Top | My Favorite Ingredients
Chickpea and Chard Soup
(recipe, Skye Gyngell)
More a meal than a soup, this is all I need to eat to pep me up at lunchtime during the week. Finished with a good splash of grassy, peppery extra-virgin olive oil, it is unctuous and truly lovely.
- Scant 1¼ cups dried chickpeas, soaked overnight (see Note)
- 3 Tbsp. extra-virgin olive oil, plus extra for serving
- Juice of ½ lemon
- 2 dried red chiles
- 5 garlic cloves, peeled and smashed with the back of a knife
- 3 rosemary sprigs
- 2 cans (12 ounces each) good-quality peeled plum tomatoes
- Sea salt and freshly ground black pepper
- 4 cups good-quality chicken stock (or water if you prefer)
- 10 oz. Swiss chard
- 2 slices of day-old, chewy, peasant-style bread, crusts removed
- 3 to 3¾ oz. Parmesan, freshly grated
- Drain the chickpeas, rinse, and place in a large heavy pan. Cover generously with cold water, but do not season. Bring to a boil over medium heat, then turn down the heat. Simmer gently for 1½ hours, or until the chickpeas are soft, skimming away any scum from the surface every now and then. Drain and dress with 1 Tbsp. olive oil and the lemon juice.
- While the chickpeas are cooking, warm 2 Tbsp. olive oil in a separate pan over medium heat. Crumble in the chiles and add the garlic and rosemary. Cook for a minute or so to release the flavors, then add the tomatoes and stir well to break them up, adding a good pinch of salt. Cover and cook for 20 minutes, then pour in the stock and cook for another 10 minutes. Finally, add the cooked chickpeas and simmer gently for 40 minutes. Remove the rosemary sprigs.
- Toward the end of the cooking time, prepare the chard. Wash and pat dry, then strip the leaves from the pale central stalk, using a small sharp knife; set aside. Trim the stalks and cut into ½-inch chunks. Add these to a pan of well-salted boiling water and cook for 2 minutes, then add the soft green outer leaves and cook for another minute. Drain.

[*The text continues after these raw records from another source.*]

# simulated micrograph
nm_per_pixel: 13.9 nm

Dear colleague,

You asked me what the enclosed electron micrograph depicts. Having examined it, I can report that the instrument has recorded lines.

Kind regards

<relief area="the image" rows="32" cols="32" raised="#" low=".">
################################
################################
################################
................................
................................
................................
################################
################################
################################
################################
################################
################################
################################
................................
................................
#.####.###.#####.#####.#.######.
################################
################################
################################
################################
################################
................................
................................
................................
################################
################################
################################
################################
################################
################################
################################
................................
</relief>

- Break the bread into small pieces and stir into the soup along with 3 ounces of the Parmesan, turning the heat to low. Add the chard and a drizzle of olive oil. Taste and adjust the seasoning. The soup should be deeply flavorful and thick. Add a little more Parmesan and/or olive oil if needed. Ladle into warm soup plates and serve.
If, like me, remembering to presoak beans is beyond your usual level of organization, there is a way round. Rinse the beans, place them in a pan, and cover with cold water, then bring to a boil. Drain, return to the pan, and cover a second time with cold water flavored with aromatics or whatever the recipe demands, then cook as if the beans have been presoaked.